Small package agreements and negotiations are incredibly complex and require detailed planning in order to optimize results. Below is a list of critical items to consider in any negotiation:
1. Know What’s Important to Your Organization
Really consider what your organization needs to achieve from a service, cost and brand perspective. Different groups have difference goals, so check with sales, customer service, executive management and the operations team top make sure the direction is clear. If one group wants to halve transit time and another wants massive cost reductions, you might need to have some internal discussions before heading to market.
2. Have your Analytics Down
Your existing carrier(s) know your shipping characteristics backwards and forwards, so make sure detailed analytics are done on your side to enable a more level-playing field and a more powerful negotiation. You must know the positive and negative aspects of your shipping profile to determine a strategy for achieving your desired outcome.
3. Carefully Consider Carriers
This can be a simple or complex. If you are open to regional players like Ontrac, SpeeDee, LSO, Lasership and others, including regionals can be a great way to drive competitive pricing and even service improvement. If you are sticking specifically to UPS and FedEx, be sure not to wear a carrier out if you aren’t open to the idea of a change – it can backfire in the long run. Conversely, if you’ve been with one carrier for a long time and are open minded to switching, it makes sense to bring the other carrier in and see what they have to offer. You may be pleasantly surprised. And remember, if you bring a regional in, make sure you can still hit any volume tiers with FedEx and UPS.

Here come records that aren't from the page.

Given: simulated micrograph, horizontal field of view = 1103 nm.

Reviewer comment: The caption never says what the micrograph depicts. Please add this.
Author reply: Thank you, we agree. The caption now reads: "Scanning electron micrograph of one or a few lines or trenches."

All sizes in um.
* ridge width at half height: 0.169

4. Understand your Package Sizes
Large and unusual package sizes have been under increasing price and size limit pressure for years with no end in sight. They’ve also been subject to extra increases during peak season shipping. Make sure your box sizes are as small as they can be to meet your needs and keep a close eye on changing box size surcharges. What isn’t charged a fee today may receive a hefty fee tomorrow.
5. Get the Timing Right
Unless an agreement or surcharge is expiring in a serious and unavoidable way, it’s generally not a good idea to negotiate rates going into peak season. FedEx and UPS are busy reviewing and rolling out rate increases during peak, so there is more focus on increasing rates, not decreasing them. Additionally, the holiday season moves quickly with short work weeks and employee vacation days around the holidays. This can lead to slow negotiations that can be fraught with stress if trying to meet an end of year deadline. Also, carriers will often restrict new volume during peak, so its best to avoid the holiday season altogether. It’s best to plan well ahead of any negotiation and allow several months to complete the process.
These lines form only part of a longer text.